A network of adoptive families, birth families, and adoption professionals which exists to improve the lives of children and others touched by adoption through support and education. UFA is actively engaged in community outreach and advocacy to raise awareness of adoption as a loving option.

Monday, January 21, 2013

Adoption Myths Busted, Part 3

image by Stuart Miles
This is the third in our series of common misconceptions about adoption. Don't miss the introduction & the first and second myths in the series.

X "People who choose adoption are very young, have drug problems, are very poor, and have unstable lifestyles."

I wish this were true but as a result of these instabilities, such women generally lack the clarity and presence of mind to choose adoption. On the contrary, I've seen who've chosen adoption are conscientious, selfless, responsible people who, for those qualities, would make the best parents. In fact, by putting their child's needs above their own, that's just what they're being.

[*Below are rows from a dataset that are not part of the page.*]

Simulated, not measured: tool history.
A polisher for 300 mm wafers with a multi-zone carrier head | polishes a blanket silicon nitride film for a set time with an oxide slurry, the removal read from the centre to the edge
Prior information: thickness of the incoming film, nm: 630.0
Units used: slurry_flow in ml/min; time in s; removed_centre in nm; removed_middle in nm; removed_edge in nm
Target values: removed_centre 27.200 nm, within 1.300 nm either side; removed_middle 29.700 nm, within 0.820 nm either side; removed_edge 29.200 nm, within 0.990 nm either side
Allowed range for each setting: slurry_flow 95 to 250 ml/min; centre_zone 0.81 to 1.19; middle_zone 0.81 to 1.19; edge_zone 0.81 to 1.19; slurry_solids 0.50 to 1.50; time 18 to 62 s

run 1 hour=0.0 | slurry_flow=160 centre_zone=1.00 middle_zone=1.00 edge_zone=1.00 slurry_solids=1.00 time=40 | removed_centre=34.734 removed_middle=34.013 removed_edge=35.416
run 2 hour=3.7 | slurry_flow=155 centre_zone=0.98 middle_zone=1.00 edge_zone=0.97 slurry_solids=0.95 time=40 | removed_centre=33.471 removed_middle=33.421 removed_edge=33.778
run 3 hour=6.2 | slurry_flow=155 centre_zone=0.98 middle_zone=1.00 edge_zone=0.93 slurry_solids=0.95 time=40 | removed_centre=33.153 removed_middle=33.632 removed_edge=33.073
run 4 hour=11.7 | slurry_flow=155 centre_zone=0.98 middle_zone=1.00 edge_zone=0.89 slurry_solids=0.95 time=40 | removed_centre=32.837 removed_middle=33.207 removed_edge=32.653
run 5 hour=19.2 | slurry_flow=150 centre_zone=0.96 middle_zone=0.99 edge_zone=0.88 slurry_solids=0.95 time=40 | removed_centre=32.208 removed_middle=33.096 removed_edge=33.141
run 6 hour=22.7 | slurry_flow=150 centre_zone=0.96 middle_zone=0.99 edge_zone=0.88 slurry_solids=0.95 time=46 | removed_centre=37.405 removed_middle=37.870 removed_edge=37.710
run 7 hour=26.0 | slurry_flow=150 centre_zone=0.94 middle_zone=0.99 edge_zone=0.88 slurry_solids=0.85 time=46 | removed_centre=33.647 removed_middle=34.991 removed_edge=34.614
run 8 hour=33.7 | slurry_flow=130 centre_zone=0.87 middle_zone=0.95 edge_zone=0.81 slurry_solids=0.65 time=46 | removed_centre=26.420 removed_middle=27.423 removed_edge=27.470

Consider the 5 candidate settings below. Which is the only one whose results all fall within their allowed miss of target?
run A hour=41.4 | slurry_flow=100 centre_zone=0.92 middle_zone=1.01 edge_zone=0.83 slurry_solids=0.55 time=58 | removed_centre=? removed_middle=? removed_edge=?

While women of all ages, socioeconomic backgrounds, and circumstances have chosen adoption, the average age is 22. A young girl's frontal lobe is not fully developed and she often won't have a very clear sense of the reality of tomorrow or the needs of another person outside of herself. So she's going mainly on instinct, which of course dictates that she does not separate from her offspring. Even at 18, it was nothing short of divine intervention that got me to, and through, my decision. That said, I have known girls, as young as 12, wise beyond their years and they are my heroes!

One of my many resistances to the idea of adoption was that I thought I didn't fit the bill. I thought adoption was for "those girls," the ones who would clearly be terrible parents. But I knew I was a good person. I would be a good mom. I thought, "If you can raise your child, you do." I now know it's a matter of good, better, best.

We want to hear from you. Are people surprised when they find out "someone like you" chose adoption? Do people make faulty assumptions about your child's birth parents? Leave your comments below.

No comments:

Post a Comment

Thank you for taking time to comment on this post.
Your comment will be published after it is approved.

Google Analytics



Related Posts Plugin for WordPress, Blogger...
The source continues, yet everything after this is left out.